From: acquiredfm

A fundamental principle in investment strategy is that it must align with an investor’s personal demeanor [00:00:03]. This means finding an approach that leverages personal strengths and avoids weaknesses [00:00:37].

Aligning Strategy with Demeanor

When an investment strategy suits an investor’s nature, it leads to several advantages:

  • Enjoyment Doing what feels natural leads to more enjoyment [00:00:42]. Pursuing something not enjoyable solely for financial gain is considered a “world-class mistake” [00:01:05].
  • Competitive Advantage Operating within one’s natural strengths provides a competitive edge [00:00:22].
  • Durability Strategies aligned with personal demeanor are more sustainable over time [00:00:24].

Learning, Evolution, and Comfort Zones

While it’s crucial to find a strategy that suits you, it’s also important not to become overly constrained by your comfort zone [00:01:26]. Continuous learning and evolution are vital [00:01:10], including acknowledging and learning from mistakes [00:01:21].

However, an exclusive focus on comfort can lead to missed opportunities. For example, Warren Buffett largely ignored technology, which became pervasive and offered significant business moats similar to those he understood in other industries [00:01:40]. Despite his intelligence, he avoided technology because it was outside his comfort zone [00:02:29].

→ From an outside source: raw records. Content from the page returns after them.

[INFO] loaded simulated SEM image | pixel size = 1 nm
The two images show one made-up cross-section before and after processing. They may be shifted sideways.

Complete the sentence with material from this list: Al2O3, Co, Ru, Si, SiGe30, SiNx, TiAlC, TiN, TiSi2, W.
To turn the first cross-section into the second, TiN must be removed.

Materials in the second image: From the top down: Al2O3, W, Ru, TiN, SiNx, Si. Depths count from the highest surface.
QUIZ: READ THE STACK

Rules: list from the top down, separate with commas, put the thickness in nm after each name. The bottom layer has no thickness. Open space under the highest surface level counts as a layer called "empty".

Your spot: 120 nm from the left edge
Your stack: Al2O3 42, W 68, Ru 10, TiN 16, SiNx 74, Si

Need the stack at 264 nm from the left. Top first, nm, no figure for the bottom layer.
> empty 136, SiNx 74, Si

The Conundrum of Investment Judgment

Investing presents a dichotomy: one must stick to what they are good at and what fits them, yet also be open-minded and willing to change [00:02:45].

Key paradoxes in Investment Decision Making and Judgment:

  • Confidence vs. Pig-headedness Investors need confidence to back uncertain ventures and stay with them through downturns, even buying more when prices decline [00:03:00]. However, this confidence must not devolve into pig-headedness, throwing good money after bad [00:03:13].
  • Concentration vs. Diversification Holdings must be concentrated enough for good ideas to make a significant impact, but diversified enough to protect against unforeseen risks [00:03:21].

These complexities highlight that investment decision making cannot be reduced to an algorithm; human judgment is paramount [00:03:41].

The Role of Judgment

Success in investing, particularly in areas without clear roadmaps, relies on making better qualitative judgments about the future [00:03:53]. Computers are not yet capable of discerning which business plan will become the next Amazon or which CEO is the next Steve Jobs [00:04:20]. The ability to consistently identify such opportunities indicates skill, not just luck [00:04:45].

What is Second-Level Thinking?

Judgment in investing often stems from “second-level thinking” [00:06:01]. This involves:

  • Thinking at a higher level than others [00:06:04].
  • Thinking differently and more correctly than the consensus [00:06:06].
  • Possessing perception, knowledge, advantage, insight, and context [00:06:22].

This “intangible” skill is difficult to teach, akin to coaching height in basketball [00:06:30].

Components of Sound Judgment

Sound judgment combines:

  • Deep knowledge and understanding A clear framework for what matters and why [00:06:51].
  • Rationality The ability to think logically and avoid emotional influence, which also involves understanding personal biases [00:07:01].
  • Intellectual humility Acknowledging the possibility of being wrong and knowing the limits of one’s knowledge [00:07:16].

Evaluating Judgment in Others

When recruiting or making investment decisions, evaluating others’ judgment is crucial.

Key qualities sought in individuals:

  • “Smart Eyes” Exceptional people who intuitively grasp concepts and understand what is important beyond readily available quantitative information [00:08:07]. An example is understanding that “the cure for low oil prices is low oil prices” [00:08:26].
  • Team Players Individuals who can work collaboratively, exchange ideas, and benefit from input across all levels of an organization (peers, superiors, subordinates) [00:08:37]. Lone wolves or “eat what you kill” types are generally avoided [00:08:51].

Evaluating Founders in Venture Capital

In venture capital, a significant portion of the investment decision making process involves understanding and backing the right founders [00:09:16].

To assess a founder’s judgment:

  • Focus on their story Instead of just résumés, understand their background and the reasons behind past decisions [00:10:00].
  • Unfakeable experience Past actions and decisions are harder to fake than prospective answers from interview guides [00:10:29].
  • Learning and Evolution Look for evidence of learning, evolving, and making decisions based on first principles [00:10:39].
  • Going Against the Herd Seek individuals willing to defy consensus and act on their passions, whose ideas stem from specific knowledge of real problems [00:10:45].
  • “Weirdos” / Unconventional thinkers Truly exceptional founders are often “weirdos” who are multiple standard deviations from the mean in a specific area, allowing them to think for themselves and possess conviction in their unique views [00:11:36]. This unconventional thinking is crucial for startups, where there is no clear map [00:12:10].

“The path to exceptionality cannot come through doing what everybody else does” [00:12:52].

Exceptional results in investing and entrepreneurship require individuals who see things “differently and better” [00:13:17]. This means being “uncomfortably idiosyncratic” and willing to be out of step with conventional wisdom to achieve a competitive edge [00:13:28]. The best startup ideas, even with the best algorithms, require exceptional founders to build and out-compete others [00:14:18].